Over the past few weeks I’ve been stressing to my boys the importance of being brothers and being their brother keeper.

Of Course they are boys, they argue, they fall out laughing, they tattle when the other is not cooperative to the others selfish motives. And then they reconcile.

– back to best brothers as usual. I’ve learned overtime that this is the way of the brotherhood  and It’s something I can’t change. What I can change is their view of each other throughout their brotherhood in light of the cross.

I can exemplify and teach them repentance when they have offended one another, caring for each other like in Matthew 22:39 and loving each other like in 1 Corinthians 13. I can teach them the importance of grace and compassion, and forgiveness and patience.

-but it first starts with me. It starts with me understanding my charge as not only their mother but as their sister in Christ.

This is my commandment: Love each other in the same way I have loved you. 13 There is no greater love than to lay down one’s life for one’s friends. You are my friends if you do what I command.  I no longer call you slaves, because a master doesn’t confide in his slaves. Now you are my friends, since I have told you everything the Father told me. You didn’t choose me. I chose you. I appointed you to go and produce lasting fruit, so that the Father will give you whatever you ask for, using my name. This is my command: Love each other.

John 15: 12-17

Therefore be imitators of God, as beloved children.  And walk in love, as Christ loved us and gave himself up for us, a fragrant offering and sacrifice to God.

Ephesians 5:1-2

This morning I couldn’t help but to repent and ask my babies for forgiveness for not loving them like I should. I asked the Lord to redeem my way of loving them.

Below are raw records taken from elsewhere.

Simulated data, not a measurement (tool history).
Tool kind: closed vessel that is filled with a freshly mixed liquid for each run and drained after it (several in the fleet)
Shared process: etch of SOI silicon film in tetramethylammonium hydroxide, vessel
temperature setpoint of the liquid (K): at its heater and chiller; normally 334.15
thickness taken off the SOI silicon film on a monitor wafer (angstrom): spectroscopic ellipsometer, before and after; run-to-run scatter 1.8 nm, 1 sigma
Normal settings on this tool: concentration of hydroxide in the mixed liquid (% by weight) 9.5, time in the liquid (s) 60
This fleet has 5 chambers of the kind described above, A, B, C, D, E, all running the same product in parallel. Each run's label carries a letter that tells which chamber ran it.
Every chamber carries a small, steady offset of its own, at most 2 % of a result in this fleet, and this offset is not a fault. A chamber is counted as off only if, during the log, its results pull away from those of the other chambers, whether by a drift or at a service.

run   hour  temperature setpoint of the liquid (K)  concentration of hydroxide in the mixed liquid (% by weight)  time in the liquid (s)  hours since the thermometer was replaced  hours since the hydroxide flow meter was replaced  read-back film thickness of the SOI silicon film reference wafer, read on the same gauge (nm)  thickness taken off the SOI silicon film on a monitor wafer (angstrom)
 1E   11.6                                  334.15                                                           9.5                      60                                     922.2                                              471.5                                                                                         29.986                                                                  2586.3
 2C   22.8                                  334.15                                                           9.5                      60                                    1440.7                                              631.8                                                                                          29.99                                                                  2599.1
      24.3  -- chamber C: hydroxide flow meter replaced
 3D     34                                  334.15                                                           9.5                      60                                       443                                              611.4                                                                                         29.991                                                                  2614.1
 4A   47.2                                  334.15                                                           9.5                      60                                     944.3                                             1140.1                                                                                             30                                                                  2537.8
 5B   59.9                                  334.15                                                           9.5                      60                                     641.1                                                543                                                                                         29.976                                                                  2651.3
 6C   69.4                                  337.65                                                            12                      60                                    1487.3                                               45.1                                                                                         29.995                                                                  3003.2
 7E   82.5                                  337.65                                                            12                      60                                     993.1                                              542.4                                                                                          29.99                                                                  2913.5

When we remember Jesus and the true meaning of his resurrection we can have hope in knowing that he died to redeem our love and in his love we are redeemed to love.

HIS way

I know that I can go to the cross every time I mess up and exchange my way for Jesus’ way. This is where it begins for those little eyes. This is how they will learn to love like Jesus.

My love isn’t perfect but his is and by it we are all redeemed.

I hope you all enjoy your Easter and are encouraged by the resurrection of Jesus and the fact that he now he lives in our hearts perfecting his love that he has been redeeming ever since.